Ross Greenwood speaks to the Australian National University’s John Blaxland as US President Donald Trump North Korea has agreed to work towards the de-nuclearisation of the Korean peninsula.
Introduction: The Deal-Maker and the Dictator
Ross Greenwood: As we go to air this evening, we’re just waiting on a media conference to come out of Singapore where of course that historic meeting has taken place today between the US President Donald Trump and the North Korean Leader Kim Jong Un. This particular summit that they have held earlier on today is the precursor to a media statement that will come very shortly. There’s already been a signed agreement between the two men and broadly four key points.
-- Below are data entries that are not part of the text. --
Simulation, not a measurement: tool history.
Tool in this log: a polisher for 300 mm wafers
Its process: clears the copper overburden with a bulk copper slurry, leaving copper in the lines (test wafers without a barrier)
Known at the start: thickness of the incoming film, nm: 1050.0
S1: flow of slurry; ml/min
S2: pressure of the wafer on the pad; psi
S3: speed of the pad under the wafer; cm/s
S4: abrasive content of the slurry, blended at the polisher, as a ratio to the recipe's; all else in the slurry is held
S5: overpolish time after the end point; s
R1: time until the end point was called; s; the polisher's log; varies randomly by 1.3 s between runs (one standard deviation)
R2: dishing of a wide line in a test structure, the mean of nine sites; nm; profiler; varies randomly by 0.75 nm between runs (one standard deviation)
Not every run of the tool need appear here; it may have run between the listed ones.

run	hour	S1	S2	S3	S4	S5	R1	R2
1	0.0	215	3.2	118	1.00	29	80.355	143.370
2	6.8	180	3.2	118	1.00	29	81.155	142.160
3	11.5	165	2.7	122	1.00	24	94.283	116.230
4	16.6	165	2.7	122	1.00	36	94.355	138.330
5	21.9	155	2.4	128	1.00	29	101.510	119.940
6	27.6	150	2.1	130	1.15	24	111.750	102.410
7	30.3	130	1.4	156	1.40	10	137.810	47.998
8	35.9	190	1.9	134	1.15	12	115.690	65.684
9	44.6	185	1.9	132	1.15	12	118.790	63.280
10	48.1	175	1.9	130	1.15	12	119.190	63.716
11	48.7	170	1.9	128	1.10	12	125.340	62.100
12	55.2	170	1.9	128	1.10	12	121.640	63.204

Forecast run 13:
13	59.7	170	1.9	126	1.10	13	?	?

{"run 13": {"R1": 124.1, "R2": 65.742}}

The US and North Korea will commit to establish a new relations in accordance with the desire of the peoples of the two countries for peace and prosperity. The US and North Korea will join their efforts to build a lasting and stable peace regime on the Korean Peninsula, and referring the April 27 Declaration, North Korea will commit to work towards the complete denuclearization of the Korean Peninsula. Fourth, the US and North Korea commit to recovering prisoners of war, people missing in action, remains including the immediate repatriation of those already identified.
As I said, we’ll go to the media conference as soon as it comes to hand. Let’s just pick up a little bit today of Donald Trump at the conclusion of that meeting.
President Donald President Donald Trump: We’ve developed a very special bond. People are going to be very impressed, people are going to be very happy. We’re going to take care of a big and very dangerous problem for the world and I want to thank Chairman Kim. We’ve spent a lot of time together today, very intensive time and I would actually say that it worked out for both of us far better than anybody could have expected.
Ross Greenwood: Okay, in response but before signing the contracts there which I’ve explained the details of to you, here’s Kim Jong Un throwing into that part of.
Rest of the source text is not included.